Two houses, joined by a garden in full bloom. Kim Jones’s models were wending their way through the greenery from Granville in Normandy on the coast of France to Charleston in Sussex in the rural south of England at the Dior Men show for summer. Kim Jones had found yet another pathway to connect the patrimony of Christian Dior with his own Englishness, via his own obsession with collecting the arts, crafts, and literature of the early 20th century bohemian Bloomsbury Group. Charleston Farmhouse was owned by the artists Vanessa Bell and Duncan Grant, who pursued their early 20th century free-love gender non-conforming lifestyle with guests in the isolated countryside away from London. Being English, Grant also adored cultivating the garden.

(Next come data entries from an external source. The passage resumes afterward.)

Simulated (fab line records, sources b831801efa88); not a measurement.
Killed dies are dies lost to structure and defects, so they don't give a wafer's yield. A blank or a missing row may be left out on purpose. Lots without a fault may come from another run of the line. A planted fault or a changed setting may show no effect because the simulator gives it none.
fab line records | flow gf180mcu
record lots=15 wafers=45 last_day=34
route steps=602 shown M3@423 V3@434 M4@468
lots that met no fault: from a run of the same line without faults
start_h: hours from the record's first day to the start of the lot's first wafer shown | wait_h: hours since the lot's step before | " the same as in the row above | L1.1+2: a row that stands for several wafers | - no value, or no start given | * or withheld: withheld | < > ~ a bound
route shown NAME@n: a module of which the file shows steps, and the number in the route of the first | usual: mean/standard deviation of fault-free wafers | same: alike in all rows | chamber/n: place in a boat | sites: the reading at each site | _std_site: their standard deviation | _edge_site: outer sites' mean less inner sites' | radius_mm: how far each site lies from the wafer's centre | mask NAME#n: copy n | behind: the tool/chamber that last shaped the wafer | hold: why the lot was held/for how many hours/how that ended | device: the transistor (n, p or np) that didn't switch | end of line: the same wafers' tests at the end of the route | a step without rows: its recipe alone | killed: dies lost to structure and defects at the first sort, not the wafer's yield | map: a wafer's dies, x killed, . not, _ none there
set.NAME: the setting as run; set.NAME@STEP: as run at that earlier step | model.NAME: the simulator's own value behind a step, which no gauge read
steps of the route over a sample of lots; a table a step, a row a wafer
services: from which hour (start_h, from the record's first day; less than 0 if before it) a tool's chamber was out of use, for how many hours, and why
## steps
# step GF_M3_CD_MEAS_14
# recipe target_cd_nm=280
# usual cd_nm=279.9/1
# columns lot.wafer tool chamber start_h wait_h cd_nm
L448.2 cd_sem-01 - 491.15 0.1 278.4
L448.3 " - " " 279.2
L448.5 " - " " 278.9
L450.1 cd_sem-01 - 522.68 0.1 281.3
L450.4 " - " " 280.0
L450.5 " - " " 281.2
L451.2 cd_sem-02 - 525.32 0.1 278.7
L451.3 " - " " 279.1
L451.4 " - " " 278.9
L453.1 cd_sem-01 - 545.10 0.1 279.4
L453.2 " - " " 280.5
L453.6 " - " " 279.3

Probably this is way too much of an historical preamble around the reference bushes. The facts on the turf trodden by Jones’s models were that he’d found a way to merge his translations of tailored Dior-referenced couture elegance with contemporary, relatable, outdoor technical kit. This has always been Jones’s home territory as an experienced designer who was born to a love of traveling, trekking, and living outdoors. That’s his appeal to a huge young global fanbase. There were double-layer shorts, backpacks, zippy camo-jackets, poshed-up gardening hats and Dior ankle-length wellies. Sweaters—his Dior seasonal collectibles—were based on the artworks he owns by Duncan Grant.
Where we saw Christian Dior himself was in the tea-rose and gray palette; a salute to the romantic legend of the haute couture house. Dior was raised amongst the roses of his mother’s garden at the Granville house, which his family lost in a 1930s crash. Those roots might not matter all that much to a modern viewer, but Jones is always conscious of keeping those roots alive.